Saturday, December 21, 2013

Writing Regrets

*Edited in 2016

Now that 2013 is coming to an end, a lot of people are focusing on their regrets from the past twelve months. From the things that didn't work out so well (Diets? Relationships? New career?) to the things that they regret not even trying, (Diets? Relationships? New career?) it seems like most people have some kind of year-end remorse. And while some dwell on it and create their own personal hell pit of shame, others simply shrug their shoulders, wrinkle their nose and say, 'Well, there's always next year."

True that.

As a writer, I have some regrets.

  
1. Lack of character diversity in my first two books
One of the biggest reasons why I moved to Vancouver in 2010 was because I wanted to be exposed to and learn about many different cultures. Having grown up and later living in communities that didn't represent much in the way of diversity, I felt as though I was not getting a realistic representation of the world. Looking back, one of my biggest regrets is that my first two books didn't show much in the way of that diversity.  For that reason, I've made extra efforts in my more recent books to incorporate more character variety. I'm a little ashamed of myself for not having done so sooner, especially when an all-white, all-straight character lineup, doesn't at all reflect the people in my own life let alone, the world around us.

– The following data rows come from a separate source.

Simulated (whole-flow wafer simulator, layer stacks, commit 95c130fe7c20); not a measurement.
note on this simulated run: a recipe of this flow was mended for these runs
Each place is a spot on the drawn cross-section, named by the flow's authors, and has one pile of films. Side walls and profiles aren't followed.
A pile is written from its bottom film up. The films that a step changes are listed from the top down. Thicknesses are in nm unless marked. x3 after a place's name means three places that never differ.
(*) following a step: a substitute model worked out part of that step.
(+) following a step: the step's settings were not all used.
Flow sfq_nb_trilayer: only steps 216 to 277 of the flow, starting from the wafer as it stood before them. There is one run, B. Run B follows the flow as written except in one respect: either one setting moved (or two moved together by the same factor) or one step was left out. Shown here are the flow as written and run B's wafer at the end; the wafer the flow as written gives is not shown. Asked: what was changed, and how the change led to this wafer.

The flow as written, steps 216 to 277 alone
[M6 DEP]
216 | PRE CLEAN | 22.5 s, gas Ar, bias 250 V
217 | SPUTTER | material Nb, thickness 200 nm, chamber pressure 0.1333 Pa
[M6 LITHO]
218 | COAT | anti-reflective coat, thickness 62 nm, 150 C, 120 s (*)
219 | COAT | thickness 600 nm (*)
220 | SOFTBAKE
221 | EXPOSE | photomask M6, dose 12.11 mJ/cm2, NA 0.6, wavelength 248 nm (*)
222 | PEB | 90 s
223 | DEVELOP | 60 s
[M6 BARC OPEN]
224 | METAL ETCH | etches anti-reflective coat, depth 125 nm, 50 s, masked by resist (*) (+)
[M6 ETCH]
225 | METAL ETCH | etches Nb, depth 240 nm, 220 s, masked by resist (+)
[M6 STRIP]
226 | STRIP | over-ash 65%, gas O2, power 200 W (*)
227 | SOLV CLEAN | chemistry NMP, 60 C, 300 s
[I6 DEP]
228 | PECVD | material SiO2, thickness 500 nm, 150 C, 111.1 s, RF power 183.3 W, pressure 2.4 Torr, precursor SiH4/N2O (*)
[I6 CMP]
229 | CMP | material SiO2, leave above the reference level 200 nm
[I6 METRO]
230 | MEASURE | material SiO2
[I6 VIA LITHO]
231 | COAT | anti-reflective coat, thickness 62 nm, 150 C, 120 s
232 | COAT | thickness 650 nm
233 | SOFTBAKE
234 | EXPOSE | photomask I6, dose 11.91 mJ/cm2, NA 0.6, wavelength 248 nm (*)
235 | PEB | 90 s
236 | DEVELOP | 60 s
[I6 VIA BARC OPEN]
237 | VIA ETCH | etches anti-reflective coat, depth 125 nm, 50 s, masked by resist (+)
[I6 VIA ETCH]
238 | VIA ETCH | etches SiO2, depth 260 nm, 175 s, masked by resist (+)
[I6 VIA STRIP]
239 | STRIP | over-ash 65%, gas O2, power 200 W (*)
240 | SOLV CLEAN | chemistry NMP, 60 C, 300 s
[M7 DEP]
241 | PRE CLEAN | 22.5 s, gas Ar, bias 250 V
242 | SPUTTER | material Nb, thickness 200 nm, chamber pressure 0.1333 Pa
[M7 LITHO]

2. The happily ever after endings
Feel free to roll your eyes at any time, cause I sure am! I hate those 'Hollywood' endings that you see on made for TV movies and yet, I felt pressured to do exactly that with my first two books. Not to suggest that I would've preferred the endings to be a brutal, bloody mess, but I'm not so sure I should've made the endings so sugary sweet either. Just sayin'.

3. Edits
Although it is true that I could probably rewrite every one of my books ten zillion times and never be completely happy, I'm also not happy with the edits for my first book. It was actually quite disappointing since I hired someone (and paid a shit load of money) to take care of that side of things, in the end, it wasn't up to the standard I had hoped. I realize I was new to the publishing world and was fumbling around cluelessly, but in the end, I must take responsibility for this lack of professionalism.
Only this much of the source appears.